But of the performers he did keep, he held them in high esteem. Himself a gifted concert-violinist respectful of the world of artistry, Banducci expected the same respect from the audience. He banned hecklers and was known to fistfight with those who didn’t comply (Nachman). A regular audience member summed up his policy: “At the I, you either listened or left. No in between” (“the hungry i”). Banducci’s protectiveness of his performers was well-received; in the words of comedian Shelley Berman, “Enrico really cared for the talent and watched out for them” (“the hungry i”).
Enrico Banducci on scooter, c. 1960.
Photo: Suki Hill
Banducci’s focus on the performer and artistic expression, combined with the North Beach location, made the hungry i fertile ground for folk music cultivation. Indeed, one of the hungry i’s headline acts, the Kingston Trio, catapulted folk music into national prominence. Formed in 1957, the trio was a group of fresh Bay Area college graduates who began performing in Palo Alto coffee shops, then San Francisco’s tiny Purple Onion nightclub (known as the “training ground...for young performers” (Bareiss)). The trio finally moved to the hungry i, which was where they “developed its signature sound and early repertoire” in the creative ambience that Banducci fostered (Bareiss).

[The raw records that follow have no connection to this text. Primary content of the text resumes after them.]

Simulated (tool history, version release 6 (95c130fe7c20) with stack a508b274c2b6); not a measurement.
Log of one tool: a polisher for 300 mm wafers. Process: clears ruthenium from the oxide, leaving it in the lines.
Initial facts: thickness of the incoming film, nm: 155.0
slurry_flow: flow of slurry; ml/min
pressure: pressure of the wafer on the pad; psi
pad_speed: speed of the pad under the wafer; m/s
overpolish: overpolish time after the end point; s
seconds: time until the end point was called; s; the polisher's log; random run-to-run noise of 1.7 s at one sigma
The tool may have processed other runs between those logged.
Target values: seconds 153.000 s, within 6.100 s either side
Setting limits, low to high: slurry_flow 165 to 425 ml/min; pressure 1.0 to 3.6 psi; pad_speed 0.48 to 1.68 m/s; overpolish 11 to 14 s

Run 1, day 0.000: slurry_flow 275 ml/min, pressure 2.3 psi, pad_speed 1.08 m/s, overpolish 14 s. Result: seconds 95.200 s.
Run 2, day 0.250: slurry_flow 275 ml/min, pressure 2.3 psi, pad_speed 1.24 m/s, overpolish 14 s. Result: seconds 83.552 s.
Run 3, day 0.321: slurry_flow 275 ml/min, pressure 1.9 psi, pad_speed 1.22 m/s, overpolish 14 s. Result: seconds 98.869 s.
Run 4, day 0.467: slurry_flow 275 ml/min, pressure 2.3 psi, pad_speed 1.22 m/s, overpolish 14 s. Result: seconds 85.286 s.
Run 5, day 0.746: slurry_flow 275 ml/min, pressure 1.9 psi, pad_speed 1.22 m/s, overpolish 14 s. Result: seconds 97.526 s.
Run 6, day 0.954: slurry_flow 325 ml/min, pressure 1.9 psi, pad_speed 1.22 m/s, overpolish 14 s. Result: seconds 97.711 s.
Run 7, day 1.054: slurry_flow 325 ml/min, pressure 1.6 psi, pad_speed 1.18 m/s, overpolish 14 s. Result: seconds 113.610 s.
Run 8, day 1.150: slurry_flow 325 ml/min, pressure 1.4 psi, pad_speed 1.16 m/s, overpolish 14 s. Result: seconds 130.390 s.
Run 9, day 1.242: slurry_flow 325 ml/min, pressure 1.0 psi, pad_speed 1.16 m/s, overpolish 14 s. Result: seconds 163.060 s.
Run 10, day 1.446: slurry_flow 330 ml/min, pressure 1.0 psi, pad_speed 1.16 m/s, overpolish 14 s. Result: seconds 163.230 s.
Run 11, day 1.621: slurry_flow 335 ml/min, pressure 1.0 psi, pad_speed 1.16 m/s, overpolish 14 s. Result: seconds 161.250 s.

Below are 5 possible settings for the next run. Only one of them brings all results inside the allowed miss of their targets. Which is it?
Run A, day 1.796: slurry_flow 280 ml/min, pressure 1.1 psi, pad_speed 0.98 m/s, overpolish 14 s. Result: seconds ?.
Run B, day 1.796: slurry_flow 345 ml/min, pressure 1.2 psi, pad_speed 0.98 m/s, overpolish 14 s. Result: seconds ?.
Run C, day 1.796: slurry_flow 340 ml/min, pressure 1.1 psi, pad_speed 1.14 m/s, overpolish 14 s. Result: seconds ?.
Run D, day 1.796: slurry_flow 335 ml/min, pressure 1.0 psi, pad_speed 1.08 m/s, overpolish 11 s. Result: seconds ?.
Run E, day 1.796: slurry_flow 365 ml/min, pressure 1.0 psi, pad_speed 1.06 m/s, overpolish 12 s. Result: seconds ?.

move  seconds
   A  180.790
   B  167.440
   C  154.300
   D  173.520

A year later, the trio released their first album, filled with songs learned from other San Francisco performers they encountered at various nightclubs (Bareiss). Their rendition of “Tom Dooley”, an old folk song about a love triangle that ends in murder, instantly topped the charts, selling three million copies and winning a Grammy as the first big hit of the folk music revival (Cohen 131). Their second album was recorded live at the hungry i. The trio’s success proved the commercial popularity of folk music and paved the way for folk newcomers like Bob Dylan, Joan Baez, and Phil Ochs (Dreier).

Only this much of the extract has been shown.